State lawmakers on a special Senate committee Monday offered a glimpse into how ongoing concerns over election security will factor into the upcoming 2025 Montana Legislature, reviewing a pair of potential proposals that would add new legal requirements — and new costs — for county election officials.
The first of the draft bills discussed by members of the Senate Select Committee on Elections would require all county election offices statewide to install camera systems to monitor and record local vote-counting activities. According to information compiled by the Montana Association of Counties, at least 28 counties, including many smaller rural counties as well as Yellowstone and Lewis and Clark counties, do not currently have such systems in place.

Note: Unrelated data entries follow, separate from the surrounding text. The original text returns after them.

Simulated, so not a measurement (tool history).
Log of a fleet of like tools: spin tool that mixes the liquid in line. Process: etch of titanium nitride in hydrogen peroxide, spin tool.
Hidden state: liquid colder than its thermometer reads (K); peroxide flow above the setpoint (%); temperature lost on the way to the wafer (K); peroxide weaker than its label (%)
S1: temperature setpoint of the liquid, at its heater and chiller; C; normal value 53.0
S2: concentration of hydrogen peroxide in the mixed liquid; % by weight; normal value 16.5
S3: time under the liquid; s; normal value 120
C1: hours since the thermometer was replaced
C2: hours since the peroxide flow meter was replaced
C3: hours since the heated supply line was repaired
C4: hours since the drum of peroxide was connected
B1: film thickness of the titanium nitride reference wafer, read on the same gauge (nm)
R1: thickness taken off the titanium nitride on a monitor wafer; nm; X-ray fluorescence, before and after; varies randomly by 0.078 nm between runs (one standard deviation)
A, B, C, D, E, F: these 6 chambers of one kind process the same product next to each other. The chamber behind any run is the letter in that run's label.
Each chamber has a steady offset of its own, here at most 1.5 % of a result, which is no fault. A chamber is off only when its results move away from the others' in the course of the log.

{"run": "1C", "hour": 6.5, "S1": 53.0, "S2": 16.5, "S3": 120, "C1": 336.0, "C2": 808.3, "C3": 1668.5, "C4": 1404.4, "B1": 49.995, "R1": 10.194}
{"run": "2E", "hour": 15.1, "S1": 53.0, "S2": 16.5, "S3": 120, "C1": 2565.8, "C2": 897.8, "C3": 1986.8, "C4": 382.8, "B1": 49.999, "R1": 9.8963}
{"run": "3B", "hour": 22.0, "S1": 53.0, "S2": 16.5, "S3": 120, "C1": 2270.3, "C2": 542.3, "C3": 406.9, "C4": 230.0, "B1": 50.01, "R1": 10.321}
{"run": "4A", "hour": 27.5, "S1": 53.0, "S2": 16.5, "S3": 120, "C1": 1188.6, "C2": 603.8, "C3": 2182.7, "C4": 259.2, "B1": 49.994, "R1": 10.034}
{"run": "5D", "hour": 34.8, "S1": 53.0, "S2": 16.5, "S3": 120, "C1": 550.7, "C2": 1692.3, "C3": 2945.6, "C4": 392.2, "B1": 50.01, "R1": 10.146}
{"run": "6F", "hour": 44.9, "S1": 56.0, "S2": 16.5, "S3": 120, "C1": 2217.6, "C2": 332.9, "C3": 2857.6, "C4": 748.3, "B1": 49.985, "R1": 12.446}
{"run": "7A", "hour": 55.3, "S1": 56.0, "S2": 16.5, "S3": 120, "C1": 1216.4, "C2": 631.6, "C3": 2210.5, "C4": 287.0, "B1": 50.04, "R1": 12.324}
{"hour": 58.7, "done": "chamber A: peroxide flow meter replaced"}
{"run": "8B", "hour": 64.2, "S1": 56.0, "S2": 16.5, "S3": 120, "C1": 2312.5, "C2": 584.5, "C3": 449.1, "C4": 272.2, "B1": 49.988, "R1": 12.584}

The proposal would also mandate that those systems be registered with the Montana secretary of state’s office, that county election offices retain video records for 22 months after an election, and that counties conduct public testing of the cameras ahead of an election.
Such testing and recordings have become a routine demand among certain Republican lawmakers and grassroots activists skeptical of the integrity of Montana’s election procedures. In 2021, then state Rep. Brad Tschida sought access to a trove of records from Missoula County associated with the local 2020 general election including video records from the county’s election office as part of an effort to investigate allegations, since disproven, of irregularities in the results. Tschida ultimately filed a lawsuit against the county, which declined to furnish the requested footage as it had already been erased in accordance with existing retention laws, but was rebuffed by a district court judge last year.
Republican Sen. Theresa Manzella of Hamilton, a Senate select committee member who in 2022 established an unofficial “ad hoc election integrity committee” alongside Tschida and several other lawmakers, said Monday she is a “strong proponent” of the proposed camera requirement.
Legislative staff and county election officials Monday highlighted several concerns with a security camera mandate, namely the cost to county budgets. Lincoln County Election Administrator Melanie Howell told committee members that her office’s recent installation of six cameras totaled $6,600. Ravalli County Clerk and Recorder Regina Plettenberg said her county has invested more than $50,000 in camera systems that monitor various election-related activities in two separate buildings. The provisional bill language reviewed by the committee did not include state funding to help counties cover the costs of the equipment and long-term electronic storage.
Acknowledging that the proposal constituted an unfunded mandate to Montana counties, the committee opted not to forward the proposed language to the upcoming Legislature. However, Manzella and Sen. Shelley Vance, R-Belgrade, expressed interest in revisiting the topic once the session is underway, perhaps in the form of an incentive for counties rather than a requirement.
The committee did approve several other recommendations to address concerns highlighted by a court-ordered recount of the June primary election in Butte-Silver Bow County, which Republican Senate leaders established the committee to oversee. Those recommendations include the formation of a working group of state and county election officials to develop a uniform election results spreadsheet for use by all counties, and several updates to a statewide election handbook maintained by the secretary of state. Committee members also voted to forward a draft bill to the 2025 Legislature that would direct county officials to investigate any discrepancies in local election results uncovered during post-election canvasses until the discrepancy is reconciled and determined not to have impacted the outcome.
“In my opinion, this is right up there with the freedom of religion and freedom of speech,” Manzella said of the committee’s work, which Monday’s proceedings officially brought to a close. “Our right to expect fair, free, transparent elections is one of our greatest freedoms and responsibilities.”